Feeling unable either to recommend or act on his own, Carlisle merely showed the plans of the ship to Bruce Ismay, leaving Ismay to discover for himself that the Boat Deck provided for 48 boats, if White Star thought that desirable. It was almost like a valentine being slipped under the door by a faint-hearted suitor.

Not surprisingly, Ismay never approved the idea. In fact, he later claimed that he never even saw the plan for the lifeboat arrangements. Since the subject of boats took up only five or ten minutes in each of two all-day conferences, he may have been telling the truth.

Certainly, Carlisle didn’t push the point. The roaring lion—so accustomed to getting his own way at the shipyard—turned into a pussycat when it came to dealing with the client.

Yet “Big Alec” still had a chance. If he was reluctant to press his views on a client, he had another opportunity under entirely different circumstances in May 1911. The occasion was a meeting of the Board of Trade’s Merchant Shipping Advisory Committee, called to reconsider the whole question of lifeboats. By now Carlisle had retired from Harland & Wolff, but was added to the Committee because of his special expertise on the subject.

Behind closed doors, he argued strongly for more boats on the great new liners. Not surprisingly, the Committee—dominated as always by the owners—turned a deaf ear to his advice. Then the unexpected twist: Carlisle not only remained silent at the rebuff, but signed a set of recommendations that actually reduced the number of lifeboats required on a ship like the
Titanic.

“Was that your view?” an incredulous Lord Mersey later asked at the Inquiry.

“It was not,” replied Carlisle.

“Why on earth did you sign it?”

“I don’t know why I did. I am not generally soft.”

“Well, I should not have thought so,” broke in the Attorney General, apparently trying to ease the strain.

“But I must say,” continued Carlisle, “I was very soft the day I signed that.”

So much for the hero. By the time the
Titanic
sailed, April 10 the following year, Carlisle was no longer directly concerned. He said he didn’t even know how many boats she was carrying.
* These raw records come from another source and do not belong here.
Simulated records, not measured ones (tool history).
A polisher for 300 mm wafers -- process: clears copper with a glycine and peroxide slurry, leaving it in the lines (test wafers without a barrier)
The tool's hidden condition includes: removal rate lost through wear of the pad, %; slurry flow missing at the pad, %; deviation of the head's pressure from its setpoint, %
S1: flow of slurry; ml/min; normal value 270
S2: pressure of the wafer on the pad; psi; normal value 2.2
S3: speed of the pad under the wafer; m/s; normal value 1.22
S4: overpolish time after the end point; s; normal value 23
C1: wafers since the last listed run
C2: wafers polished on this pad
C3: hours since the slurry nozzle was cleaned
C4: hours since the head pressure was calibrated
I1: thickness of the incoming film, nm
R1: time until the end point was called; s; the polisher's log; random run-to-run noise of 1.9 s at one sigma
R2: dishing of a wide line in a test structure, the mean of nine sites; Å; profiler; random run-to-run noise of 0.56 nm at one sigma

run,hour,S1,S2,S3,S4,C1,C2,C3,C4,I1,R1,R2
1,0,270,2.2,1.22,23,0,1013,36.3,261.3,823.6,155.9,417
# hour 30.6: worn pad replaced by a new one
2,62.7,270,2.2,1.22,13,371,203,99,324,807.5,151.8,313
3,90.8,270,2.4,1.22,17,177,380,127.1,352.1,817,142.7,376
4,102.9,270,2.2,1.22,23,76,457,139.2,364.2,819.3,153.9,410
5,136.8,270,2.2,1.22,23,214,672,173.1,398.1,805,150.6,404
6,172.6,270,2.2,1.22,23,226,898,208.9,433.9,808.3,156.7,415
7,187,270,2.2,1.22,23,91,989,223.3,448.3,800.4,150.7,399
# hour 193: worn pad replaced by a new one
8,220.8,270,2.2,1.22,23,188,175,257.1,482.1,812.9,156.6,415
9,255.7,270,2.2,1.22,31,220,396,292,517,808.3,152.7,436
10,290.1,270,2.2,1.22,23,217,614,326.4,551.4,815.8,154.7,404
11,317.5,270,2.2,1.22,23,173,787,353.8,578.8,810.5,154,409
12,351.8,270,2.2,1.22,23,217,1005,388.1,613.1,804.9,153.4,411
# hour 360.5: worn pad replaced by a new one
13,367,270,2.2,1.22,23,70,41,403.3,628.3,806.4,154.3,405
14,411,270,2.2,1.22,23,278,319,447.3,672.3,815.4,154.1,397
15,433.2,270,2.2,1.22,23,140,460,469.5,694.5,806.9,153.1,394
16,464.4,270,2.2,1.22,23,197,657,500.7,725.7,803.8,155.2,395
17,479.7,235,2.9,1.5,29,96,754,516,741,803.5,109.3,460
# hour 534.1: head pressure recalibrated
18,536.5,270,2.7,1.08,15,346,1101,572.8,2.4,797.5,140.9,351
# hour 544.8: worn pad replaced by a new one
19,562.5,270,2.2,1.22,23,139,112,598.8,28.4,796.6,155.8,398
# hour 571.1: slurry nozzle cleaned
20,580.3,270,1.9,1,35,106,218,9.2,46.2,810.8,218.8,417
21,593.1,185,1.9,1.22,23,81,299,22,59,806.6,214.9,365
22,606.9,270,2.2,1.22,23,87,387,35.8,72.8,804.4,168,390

Captain Smith knew. At midnight, April 14-15, he was all too well aware that his ship had only 16 wooden boats in the davits—the same number originally planned before Alexander Carlisle played his hesitant
role. In addition, there were four “Englehardt collapsibles,” semirafts with wooden bottoms and canvas sides. They were not in davits, but stowed flat on deck, upside down with the sides folded in. If they were ever needed, the idea was to assemble them and fit them into the davits of boats already lowered. This must have been considered a remote possibility, for two of them were stowed on the roof of the officers’ quarters, with no way to get them down to the Boat Deck.

Now it was up to Captain Smith to make the best of this small fleet, with an untried crew, uninformed passengers, and a ship that had never held a proper boat drill.

CHAPTER IX
What Happened to the Goodwins?

A
T MIDNIGHT,
A
PRIL 14-15,
the shortage of lifeboats on the
Titanic
was academic; the question was, who would get to use them. The White Star Line always claimed that the only rule was, “Women and children first”; there was absolutely no distinction, the line insisted, between First, Second, and Third Class passengers.

Both the American and British investigations agreed, and Mr. W. D. Harbinson, who officially represented Third Class at the British Inquiry, emphatically concurred:

I wish to say distinctly that no evidence has been given in the course of this case that would substantiate a charge that any attempt was made to keep back the third class passengers. There is not an atom or a tittle of evidence upon which any such allegation could be based….

Yet there remained those uncomfortable statistics: 53% of First and Second Class passengers saved, but
only 25% of Third Class…94% of First and Second Class women and children saved, but only 42% of those in Third Class. In First Class just one child was lost—little Lorraine Allison, whose family decided to stick together—while in Third Class, 52 out of 79 children were lost—about the same percentage as First Class men.

The White Star Line was full of explanations: the Third Class passengers were more reluctant to leave the ship…They didn’t want to part with their luggage…It was hard to get them up from their quarters. At the British Inquiry one member of the crew after another assured the Court that there was no discrimination whatsoever—but not a single Third Class passenger was called as a witness.

The Court accepted all of White Star’s explanations, and seemed especially impressed by the point that many of the steerage passengers were foreign and couldn’t understand the crew’s instructions.

How, then, to explain the loss of the entire Goodwin family—father, mother, and six children? There was no “language barrier” here; they were from London. Nor is there any reason to suppose they were unwilling to leave the ship, or especially reluctant to part with their luggage.

Frederick Goodwin was no ordinary, uneducated emigrant. He was a 40-year-old electrical engineer who lived with his wife, Augusta, and their six children in a small but neat row house in Fulham. As the family grew, Mr. Goodwin began looking around for new opportunities. His brother Thomas had already left the old country and settled in Niagara Falls, New York; so when Thomas wrote of an opening at the big power
station there, Frederick jumped at the chance.

He got rid of the house in Fulham, paused briefly at Marcham, and booked passage for himself and family on one of the more modest steamers operating out of Southampton. These were the days before new employers paid relocation costs, and since the Goodwins had little in the way of savings, they would be traveling Third Class.